From Zhen Zhang <zzh...@linkedin.com>
Subject RE: Helix issue - External View out of sync
Date Tue, 18 Nov 2014 23:06:59 GMT
Hi Varun,

Here is the problem. You are using ONLINE-OFFLINE state model for multiple resources, and
in this case when you register state model factory, you need to use your resource name (e.g.
$terrapin$data$meta_pin_join$1415866960201) as your factory name instead of using the default
factory name (which is "DEFAULT"); sth. like this:

HelixManager#getStateMachineEngine#registerStateModelFactory("ONLINEOFFLINE", factory, "$terrapin$data$meta_pin_join$1415866960201")

Otherwise, Helix can't distinguish the state model factories for the two different resources
using the same state model and the same factory name. To confirm, you should have the following
message in your participant log:

WARN: "stateModelFactory for " + stateModelName + " using factoryName DEFAULT has already
been registered."

Let us know if this solves the problem.


From: Varun Sharma
Sent: Tuesday, November 18, 2014 12:59 PM
To: user@helix.apache.org
Subject: Re: Helix issue - External View out of sync

I shared the logs with zhen using google drive..
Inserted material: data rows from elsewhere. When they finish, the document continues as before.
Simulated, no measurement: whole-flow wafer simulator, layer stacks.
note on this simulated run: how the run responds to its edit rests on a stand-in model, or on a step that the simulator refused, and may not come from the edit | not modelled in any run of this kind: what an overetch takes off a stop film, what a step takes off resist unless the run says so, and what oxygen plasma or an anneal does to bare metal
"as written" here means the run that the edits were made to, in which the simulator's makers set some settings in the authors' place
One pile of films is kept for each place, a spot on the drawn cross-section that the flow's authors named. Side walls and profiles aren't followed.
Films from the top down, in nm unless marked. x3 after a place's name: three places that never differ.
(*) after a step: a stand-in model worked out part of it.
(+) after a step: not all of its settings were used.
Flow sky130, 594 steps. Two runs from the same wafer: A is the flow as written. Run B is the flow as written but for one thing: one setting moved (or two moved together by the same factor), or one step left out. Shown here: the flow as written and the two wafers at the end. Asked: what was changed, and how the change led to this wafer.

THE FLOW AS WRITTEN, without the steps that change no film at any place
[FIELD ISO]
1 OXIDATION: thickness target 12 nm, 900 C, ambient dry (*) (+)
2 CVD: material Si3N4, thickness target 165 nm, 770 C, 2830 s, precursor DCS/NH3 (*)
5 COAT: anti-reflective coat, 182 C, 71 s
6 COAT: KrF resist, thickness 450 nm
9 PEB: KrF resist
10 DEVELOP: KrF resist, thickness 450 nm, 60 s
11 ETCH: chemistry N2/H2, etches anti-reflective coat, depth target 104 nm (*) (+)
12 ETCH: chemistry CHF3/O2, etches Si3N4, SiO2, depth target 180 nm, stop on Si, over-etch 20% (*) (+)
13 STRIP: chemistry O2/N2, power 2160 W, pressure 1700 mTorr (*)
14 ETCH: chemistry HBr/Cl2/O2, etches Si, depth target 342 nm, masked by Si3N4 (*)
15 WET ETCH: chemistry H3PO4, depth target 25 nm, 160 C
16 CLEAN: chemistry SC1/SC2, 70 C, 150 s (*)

On Tue, Nov 18, 2014 at 12:56 PM, kishore g wrote:
Did you try dropbox or any other public file sharing service.

On Tue, Nov 18, 2014 at 10:57 AM, Varun Sharma wrote:
Hi Zhen,

My logs are > 10M and jira does not allow me to attach them. Also, gmail is not allowing
me to send them over as it flags them as "blocked for security reasons" - link here<https://support.google.com/mail/answer/6590?hl=en>
- Do you have any other options to send over the file. I create HELIX-551 for this issue.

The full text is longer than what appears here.